Something that’s occurred to me after 7 years of V-ray; I’m still using almost the same method for glass I was when I started.
What do people do to get realistic, ‘PBR’ window glass?
My diffuse is generally black and reflectivity set to about 20% grey (as 255 white is physically inaccurate, if I recall a post by LeLe)
Hey @Richard7666 what usually works for me is:
Diffuse : black
Refl: 245-250
Gloss: 0.99
GGX tail off: 1.0 - learned it from Mike
Hermes tut where he explains that gloss 1.0 is too sharp and values of 0.95 - 0.99 are either way too blurry or slightly too sharp on their own so we counter it with this amount of GGX tail off.
Refraction: 252
Refr gloss: 0.99
IOR: 1.52 - 1.55 depending on the thickness of the glass
no diffuse
reflect 1.0
ior 1.5+ as many different coatings make glass unusually reflective
gloss 1.0 most of the time. in archviz scenes realistic dof and realistic geometry (double/triple glazing) is what makes reflections in glass look good)
fog is very important. almost always more or less green (iron content in glass)
max depth for reflection/refraction - high. depends on the scene but in the end this is probably the most important parameter for glass shader.
I second this. Although the fog multiplier very low at 0.001 and gloss at 1.0 as well, although Lele stated to never use a gloss higher than 0.99, I don’t think it looks as good with lower.
Oh, it’s good enough to be used, not to worry, although there is nothing in nature which is not somewhat rough.
It’s also super quick, compared to glossy reflections.
The one caveat is that it may lead to fireflies, which the slower, but much more accurate glossy calculation process would help alleviate.

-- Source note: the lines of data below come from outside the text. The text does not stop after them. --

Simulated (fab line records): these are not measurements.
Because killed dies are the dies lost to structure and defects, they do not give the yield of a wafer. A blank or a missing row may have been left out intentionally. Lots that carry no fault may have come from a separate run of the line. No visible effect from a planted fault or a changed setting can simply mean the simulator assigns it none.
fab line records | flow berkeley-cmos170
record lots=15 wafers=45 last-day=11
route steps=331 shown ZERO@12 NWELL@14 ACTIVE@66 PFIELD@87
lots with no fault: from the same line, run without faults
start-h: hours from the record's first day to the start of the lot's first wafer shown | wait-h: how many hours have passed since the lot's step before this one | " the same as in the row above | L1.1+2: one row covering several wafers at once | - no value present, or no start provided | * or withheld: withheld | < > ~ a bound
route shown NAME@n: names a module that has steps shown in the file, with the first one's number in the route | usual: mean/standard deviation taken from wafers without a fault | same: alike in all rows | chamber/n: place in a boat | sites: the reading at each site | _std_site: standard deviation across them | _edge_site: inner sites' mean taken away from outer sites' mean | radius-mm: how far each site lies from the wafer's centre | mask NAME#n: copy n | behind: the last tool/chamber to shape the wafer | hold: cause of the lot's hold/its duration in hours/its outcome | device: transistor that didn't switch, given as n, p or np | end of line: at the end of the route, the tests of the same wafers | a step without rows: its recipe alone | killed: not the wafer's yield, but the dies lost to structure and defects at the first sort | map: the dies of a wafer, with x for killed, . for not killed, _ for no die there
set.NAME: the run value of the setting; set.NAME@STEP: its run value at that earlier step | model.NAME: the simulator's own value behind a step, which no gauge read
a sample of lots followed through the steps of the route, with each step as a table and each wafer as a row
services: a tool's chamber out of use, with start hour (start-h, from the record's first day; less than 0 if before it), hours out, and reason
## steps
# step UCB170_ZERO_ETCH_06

If one can spare the rendertime, there are ways to make the glossy reflection look closer to a perfectly sharp one (hint: raise the GTR Tail Falloff to something like 10.), but it should be done only if the perfectly sharp one is troublesome.
unless youre super close, you wont see the difference in 0.99 and 1.0 gloss value. You’d probably also need a bump map to work with the 0.99 gloss to see its effect. Its something Ive worked on for car paint gloss coats alot.
Fog colour, the multiplier and the bias help getting tinted coloured glass right.
There is a second effect which happens with glossy reflections: reflection blurring based on distance of the reflect object.
That won’t happen with perfectly sharp reflections, as there is no tracing *cone* coming out of the surface.
Fog colour, the multiplier and the bias help getting tinted coloured glass right.
Does anyone use reflect on backside?
Backside Reflections *needs* fog to work properly and give rise to internal reflections.
Notice that performance with glossies *is* appreciably lower with many bounces than it is with sharp reflections.
However, in most common cases (read not laser-like lights shining on 1000 bounces of glossy reflections and refractions.) the cutoff routines will prevent the dreaded “rendertime explosion”.
Mileage will vary, but by no means is the approach unusable, quite the contrary: we suggest doing this precisely because the overall time to job completion is shorter if a render comes out without fireflies (and clumps thereof!) to clean up, besides being closer to reality (as there is no perfect mirror.).
Well, this was some refuse i carried around all these years. Fog is *not* neededto get proper total internal reflections, just the “reflect on back side” switch is.
Cheers for the info Lele. Its been bugging me for long time. Visually I always got better results with it on, but Id been told by others it was for single sided geo only.
The index of refraction being unlinked and set to 1.1, and reflect on backside disabled.
The most basic glass setup should start out with pure black diffuse, pure white reflection and refraction (VRay takes care of not breaking the laws of thermodynamics internally) and an IOR of around 1.5-1.6. From there on out it’s about tweaking colour (fog) and reflectivity (ior).